For six weeks after he was hired as the new women’s basketball coach in mid-June, Kevin McGuff spent his days living out of a tiny, sterile room in the Quality Inn in nearby Norwood. When the 32-year-old wasn’t staying in some hotel room on the road while recruiting—which was pretty much every day—he would come back and check into another hotel room.

Be it ever so humble, it wasn’t home. No amount of free continental breakfasts or USA Today newspapers could make it anything but what it was—unsettled. But it had to do. He had to hire a staff, get to know his team and recruit. He couldn’t afford to spend any time with a Realtor while other coaches were out there selling their programs to the tall and talented.

His top, middle and bottom priorities were doing all of the things he had to do to win. Such are the sacrifices of being a head coach, and McGuff was more than willing to make them. If anything, McGuff’s priority list was longer than others who might have filled the vacancy created by Melanie Balcomb, who became coach of Vanderbilt University. He was starting from scratch. He had no assistants, no playbook, no experience at doing all of the things a head coach does.

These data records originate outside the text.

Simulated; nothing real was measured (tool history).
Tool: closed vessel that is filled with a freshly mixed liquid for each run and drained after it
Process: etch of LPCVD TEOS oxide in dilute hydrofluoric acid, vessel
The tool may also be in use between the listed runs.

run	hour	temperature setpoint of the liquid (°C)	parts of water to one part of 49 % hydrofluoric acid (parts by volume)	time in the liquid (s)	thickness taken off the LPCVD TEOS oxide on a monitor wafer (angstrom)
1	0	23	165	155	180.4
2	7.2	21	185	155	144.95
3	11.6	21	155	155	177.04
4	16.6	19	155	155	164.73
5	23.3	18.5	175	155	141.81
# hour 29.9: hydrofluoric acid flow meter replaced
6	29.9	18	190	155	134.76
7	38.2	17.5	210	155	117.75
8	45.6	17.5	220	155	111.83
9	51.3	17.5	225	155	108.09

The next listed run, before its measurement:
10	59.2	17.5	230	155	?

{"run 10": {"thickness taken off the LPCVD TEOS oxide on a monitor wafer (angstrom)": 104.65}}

But none of that was an obstacle in McGuff’s mind. The biggest difference between being a head coach and being an assistant, he says, is that the final decisions are now his. He already knows how to break down a game tape. He already knows the strategies. He already knows how to recruit. The buck has just never stopped with him before.

Being in that position was inevitable, though. McGuff was lauded by basketball publications for his skills and was already interviewing for head coaching jobs when this position became available. Muffet McGraw, the head coach at Notre Dame, calls him “without question one of the brightest young coaching minds in the country” and adds, “There’s no one who is a better fit or a better choice for Xavier than Kevin.”

Sitting in his office overlooking the Cintas Center court, he nods in agreement with McGraw’s latter assessment. While he might not be able to sell his experience to recruits, he says, they will definitely be able to feel his passion for the University. This was the job he always wanted, he says, and he took himself out of contention for another job just to interview here.

He’s getting plenty of chances to sell himself and the program, too. Two players graduated and four transferred from last year’s team, leaving him with two seniors, one junior, three sophomores and six freshmen this year. Fortunately, two of those players are his starting backcourt—preseason All-American Amy Waugh and Reetta Piipari. While their positions on the team may be the most settled, he told all the players that he’s starting with a clean slate. There will be other changes, too. When they travel, they will dress up. They will make themselves available a lot more to the public. They will also take time during road trips to stop and visit interesting or historic locations.

“The team hasn’t done that in the past,” he says. “I think that helps them grow culturally and helps provide a balance.” Those kinds of things also help meld the players into a team, McGuff says.

Whether it helps overcome their inexperience and any challenges brought about by the coaching changes will be determined throughout the winter.

“Any time you change, there’s a lot of uncertainty,” he says. “A lot of players I didn’t see on the court until school started. I only saw one freshman play over the summer. So how everybody mixes will determine how successful we will be.”

McGuff’s stepping into a good situation, though. The team is just two years removed from its trip to the NCAA Tournament’s Elite Eight. It has a solid reputation and, most importantly, he says, the backing of the administration.

“Unfortunately, with a lot of women’s programs, that’s not the case,” he says. “Here, there’s not only financial support, but emotional support as well. And it has great facilities. This program can attract some quality student-athletes. We just need to get kids to campus.”

It wasn’t the facilities that sold McGuff on Xavier, though. He’s kept an eye on the University since he first got into coaching at Miami University in nearby Oxford, Ohio. And when he first heard about the job opening here, he did not waste any time applying, despite the fact he was in Italy with the Notre Dame team at the time. He got on his computer and sent a message to athletic director Mike Bobinski. Many coaches sent résumés; McGuff sent an e-mail.

But it’s all worked out so far. He’s even found a house.

“I’m where I want to be for a long time,” he says.

Kevin McGuff has, indeed, finally found a home.